This project implements a novel watermarking technique for graph databases, embedding ownership indicators within the graph structure using pseudo-nodes. The method ensures data integrity and provenance without compromising database performance. It is resilient to ownership attacks and provides an efficient way of verifying data authenticity through watermark extraction.
The system utilizes Neo4j for graph database management and is implemented in Python 3.12. The process involves creating a fake graph that mimics the original, and using a private key to match embedded pseudo-nodes, proving the authenticity of the data.
- Pseudo-Node Watermarking: Embeds ownership markers into the graph structure using pseudo-nodes, maintaining operational integrity.
- Attack Resilience: Protects against ownership attacks such as guessing and deletion attacks.
- Efficient Watermark Extraction: Verifies data ownership by matching pseudo-nodes with a private key, without compromising performance.
- Graph Database Verification: Uses Neo4j as the graph database for storing and querying data.
- Python 3.12 or higher
- Neo4j
- Libraries:
py2neo
pandas
hashlib
git clone https://github.com/yourusername/graph-watermarking.git
cd graph-watermarking
pip install -r requirements.txt
OR
python3.12 -m pipenv shell
pip install -r requirements.txt
-
Download and Install Neo4j
- Download Neo4j from its official website.
- Follow the installation instructions for your operating system.
-
Install Plugins
- Install the APOC plugin for advanced procedures.
- Enable the plugin by adding the following lines to the
neo4j.conf
file:dbms.security.procedures.unrestricted=apoc.* dbms.security.procedures.allowlist=apoc.*
-
Set Up the Database
- Start the Neo4j database server.
- Access the Neo4j browser at
http://localhost:7474
. - Set up the database credentials (default username:
neo4j
). Update the password as prompted.
-
Using Py2neo for Queries
- Install Py2neo using the following command:
pip install py2neo
- Update the connection details in your Python scripts to match your Neo4j database credentials.
- Example connection code:
from py2neo import Graph graph = Graph("neo4j://localhost:7687", auth=("<Your Username>", "<Your Password>"))

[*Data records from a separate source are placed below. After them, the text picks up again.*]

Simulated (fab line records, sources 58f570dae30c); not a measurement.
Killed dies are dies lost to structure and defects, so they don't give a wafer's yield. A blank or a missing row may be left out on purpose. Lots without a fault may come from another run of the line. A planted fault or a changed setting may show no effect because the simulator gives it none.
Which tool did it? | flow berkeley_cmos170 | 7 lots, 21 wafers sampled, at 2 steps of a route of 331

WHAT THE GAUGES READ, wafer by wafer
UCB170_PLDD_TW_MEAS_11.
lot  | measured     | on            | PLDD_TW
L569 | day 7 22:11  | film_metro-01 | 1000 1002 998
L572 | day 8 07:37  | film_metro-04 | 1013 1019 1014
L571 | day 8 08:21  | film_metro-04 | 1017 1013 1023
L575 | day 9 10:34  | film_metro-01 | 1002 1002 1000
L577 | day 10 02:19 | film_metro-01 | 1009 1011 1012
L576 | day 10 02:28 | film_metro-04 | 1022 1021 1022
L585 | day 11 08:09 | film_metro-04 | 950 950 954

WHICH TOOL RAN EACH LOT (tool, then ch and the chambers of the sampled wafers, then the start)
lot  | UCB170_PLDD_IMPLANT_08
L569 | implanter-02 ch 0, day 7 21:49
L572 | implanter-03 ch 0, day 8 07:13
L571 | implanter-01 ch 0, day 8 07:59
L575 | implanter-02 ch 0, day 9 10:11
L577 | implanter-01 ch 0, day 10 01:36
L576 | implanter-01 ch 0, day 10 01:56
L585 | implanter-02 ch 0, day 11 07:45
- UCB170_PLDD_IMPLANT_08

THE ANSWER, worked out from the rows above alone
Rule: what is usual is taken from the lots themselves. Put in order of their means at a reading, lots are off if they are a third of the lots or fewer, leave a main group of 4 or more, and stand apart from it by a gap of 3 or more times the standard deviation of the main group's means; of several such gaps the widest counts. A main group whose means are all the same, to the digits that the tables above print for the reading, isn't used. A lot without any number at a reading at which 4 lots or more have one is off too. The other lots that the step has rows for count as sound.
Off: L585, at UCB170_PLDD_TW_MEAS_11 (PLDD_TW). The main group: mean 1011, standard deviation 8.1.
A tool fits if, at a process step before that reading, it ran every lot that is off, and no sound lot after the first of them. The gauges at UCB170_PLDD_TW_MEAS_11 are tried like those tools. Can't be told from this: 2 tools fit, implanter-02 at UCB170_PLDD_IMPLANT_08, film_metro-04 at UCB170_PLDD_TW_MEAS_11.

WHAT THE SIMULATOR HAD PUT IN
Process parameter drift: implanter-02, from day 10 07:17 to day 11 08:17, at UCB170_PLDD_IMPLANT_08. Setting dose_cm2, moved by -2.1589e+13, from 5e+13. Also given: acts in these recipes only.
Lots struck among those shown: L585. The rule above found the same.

- Install Py2neo using the following command:
Please download the UKCompanies dataset and import in Neo4j by following the import instructions in the same link.
One the dataset import has been verified, please run the following script in the virtual environment:
python3 driver.py
- The script will first print the database summary and information useful for schema analysis in this project.
- The script will first prompt you to select the node types. Please select type "all" to watermark all node types.
- Then you will be prompted to choose the minimum group size and maximum group size for pseudo node generation.
- Now, for all node types, you must select the required and optional fields for the pseudo nodes. Remember, the required fields must be numerical. Optional fields can be numerical.
- After this, the program will watermark the pseudo nodes and insert them back into the original data. The script will print the Watermark Secret: Private Key K and the watermarked node IDs along with the hashed secret.
- Then you will be asked to generate the number of total nodes in suspected fake data.
- You will prompted for real-to-fake data ratio between 0 and 1. Here, the real data has the watermarked nodes.
- After this, the watermark validation script will run to search for watermarks in the suspected data.